Sony may not be able to meet its goal of selling 25 million TVs during its current fiscal year, the question apparently now being how far off the mark it will be.
Hiroshi Yoshioka, a Sony vice president, said today that the company would fall short of the 25 million target by "a little bit," according to a story in Bloomberg.
Overall, Sony's electronics sales are inline with those from the previous fiscal year in developing countries and have actually grown in emerging markets, said Yoshioka, who runs the TV business, added Bloomberg. But the TV division is still being hurt by a highly competitive marketplace and isn't likely to show a profit for the fiscal year ending next March.
Yoshioka, who previously ran Sony's audio division, took over the languid TV business in early 2008 from Takashi Fukuda. At that time, Sony had finally started enjoying a rebound in consumer electronic sales but was still seeing poor results from its TV unit.
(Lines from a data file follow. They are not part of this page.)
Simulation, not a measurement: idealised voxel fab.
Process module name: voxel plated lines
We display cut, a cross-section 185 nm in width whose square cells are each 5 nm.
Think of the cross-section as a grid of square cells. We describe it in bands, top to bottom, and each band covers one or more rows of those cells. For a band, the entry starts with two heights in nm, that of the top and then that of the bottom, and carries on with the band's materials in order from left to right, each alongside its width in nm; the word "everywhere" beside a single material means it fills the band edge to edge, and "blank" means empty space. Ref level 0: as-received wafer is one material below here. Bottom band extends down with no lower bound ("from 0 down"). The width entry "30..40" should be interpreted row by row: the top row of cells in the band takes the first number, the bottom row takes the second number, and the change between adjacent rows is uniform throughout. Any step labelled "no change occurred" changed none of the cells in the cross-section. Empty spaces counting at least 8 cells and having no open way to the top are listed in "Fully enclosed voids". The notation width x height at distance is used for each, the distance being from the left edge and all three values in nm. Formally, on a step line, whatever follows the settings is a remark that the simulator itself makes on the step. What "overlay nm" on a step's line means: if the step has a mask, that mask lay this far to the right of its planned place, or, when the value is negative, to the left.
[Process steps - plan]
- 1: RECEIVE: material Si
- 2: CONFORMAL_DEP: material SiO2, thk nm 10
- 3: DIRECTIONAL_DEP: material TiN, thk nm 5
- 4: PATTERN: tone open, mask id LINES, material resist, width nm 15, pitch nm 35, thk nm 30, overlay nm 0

The company's higher-end and expensive Bravia line of TVs was facing competition from lower-priced brands, which pushed down the price of LCD TVs in general. Sony tried to counterattack by offering its own inexpensive and basic models, a strategy that helped but has still failed to turn around the TV business.
Faced with several years of losses in the TV unit, Sony has been pushing new TV technologies, such as Internet-enabled sets and 3D TV, to revive consumer demand and try to push the division back on a road to profitability.